In 2010, Brazilian Finance Minister Guido Mantega sent ripples through the financial world by voicing something that had been on many people’s minds but remained unspoken: an “international currency war” was on the horizon.
In China, those fears go back even farther to 2007, when economist and former advisor to Fannie Mae and Freddie Mac Song Hongbing published The Currency Wars. Selling millions of copies and spawning three best-selling sequels, Song’s book went a step beyond Minister Mantega–the war had already begun, and even with an imminent banking collapse, a cabal of Western financiers would still come out on top.

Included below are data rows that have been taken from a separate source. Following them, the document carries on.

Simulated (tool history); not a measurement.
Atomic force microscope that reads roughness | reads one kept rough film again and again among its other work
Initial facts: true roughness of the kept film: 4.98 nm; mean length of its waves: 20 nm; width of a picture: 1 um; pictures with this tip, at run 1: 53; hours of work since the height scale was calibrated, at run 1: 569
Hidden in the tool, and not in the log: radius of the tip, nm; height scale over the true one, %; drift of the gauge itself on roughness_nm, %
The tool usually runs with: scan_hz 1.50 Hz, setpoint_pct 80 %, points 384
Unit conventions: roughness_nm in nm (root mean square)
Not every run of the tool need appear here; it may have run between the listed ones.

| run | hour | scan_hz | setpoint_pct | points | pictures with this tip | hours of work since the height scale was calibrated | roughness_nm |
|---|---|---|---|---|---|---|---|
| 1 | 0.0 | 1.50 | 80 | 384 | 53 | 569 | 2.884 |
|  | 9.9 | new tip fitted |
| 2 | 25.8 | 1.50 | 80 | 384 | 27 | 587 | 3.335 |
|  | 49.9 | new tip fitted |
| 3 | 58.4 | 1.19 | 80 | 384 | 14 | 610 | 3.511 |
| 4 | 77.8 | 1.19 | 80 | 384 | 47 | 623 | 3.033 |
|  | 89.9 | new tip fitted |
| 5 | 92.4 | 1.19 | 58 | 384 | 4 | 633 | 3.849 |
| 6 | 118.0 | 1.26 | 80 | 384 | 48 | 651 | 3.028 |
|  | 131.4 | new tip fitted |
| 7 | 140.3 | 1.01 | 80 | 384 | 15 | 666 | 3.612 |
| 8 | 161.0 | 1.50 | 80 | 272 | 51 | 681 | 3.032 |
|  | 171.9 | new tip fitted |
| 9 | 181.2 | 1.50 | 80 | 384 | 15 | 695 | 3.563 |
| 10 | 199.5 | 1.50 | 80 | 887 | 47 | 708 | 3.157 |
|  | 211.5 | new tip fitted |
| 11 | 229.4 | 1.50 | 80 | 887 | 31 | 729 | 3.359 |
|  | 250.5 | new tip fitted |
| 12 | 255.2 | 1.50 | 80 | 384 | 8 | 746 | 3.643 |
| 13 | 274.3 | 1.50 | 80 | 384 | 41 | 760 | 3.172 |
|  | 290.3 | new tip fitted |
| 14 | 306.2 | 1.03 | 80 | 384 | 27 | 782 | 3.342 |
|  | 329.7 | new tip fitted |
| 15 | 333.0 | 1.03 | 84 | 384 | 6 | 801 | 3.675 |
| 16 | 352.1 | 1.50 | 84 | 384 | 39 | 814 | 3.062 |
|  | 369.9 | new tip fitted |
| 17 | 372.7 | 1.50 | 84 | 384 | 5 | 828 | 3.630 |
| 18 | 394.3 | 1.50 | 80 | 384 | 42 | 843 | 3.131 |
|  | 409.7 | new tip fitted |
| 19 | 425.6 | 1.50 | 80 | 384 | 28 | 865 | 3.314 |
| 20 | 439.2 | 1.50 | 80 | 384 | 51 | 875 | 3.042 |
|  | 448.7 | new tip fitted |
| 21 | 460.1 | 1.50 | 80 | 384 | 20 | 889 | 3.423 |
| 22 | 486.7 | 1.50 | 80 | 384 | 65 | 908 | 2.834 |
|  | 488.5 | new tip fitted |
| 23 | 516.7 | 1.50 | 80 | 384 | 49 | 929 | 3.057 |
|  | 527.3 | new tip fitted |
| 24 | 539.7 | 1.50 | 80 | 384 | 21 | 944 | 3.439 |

In this podcast, the University of Toronto’s Rotman School of Management Professor Don Brean addresses the currency issue head on and gets at the heart of the controversy surrounding RMB appreciation and the Fed’s quantitative easing policies.
Just a War of Words?
For Brean, currencies and exchange rates are a big issue, but the term war might be taking it too far.
“To the extent that the war rhetoric in high places and newspapers prompts rash reaction, it’s not very helpful in dealing with the serious, and seriously complex, state of the global economic imbalance,” says Prof. Brean. “The spirit of global economic cooperation is now at risk of being lost or weakened. It now appears that it is each country for itself. That’s why there is some relevance for the war jargon.”
But the war is not just about words anymore.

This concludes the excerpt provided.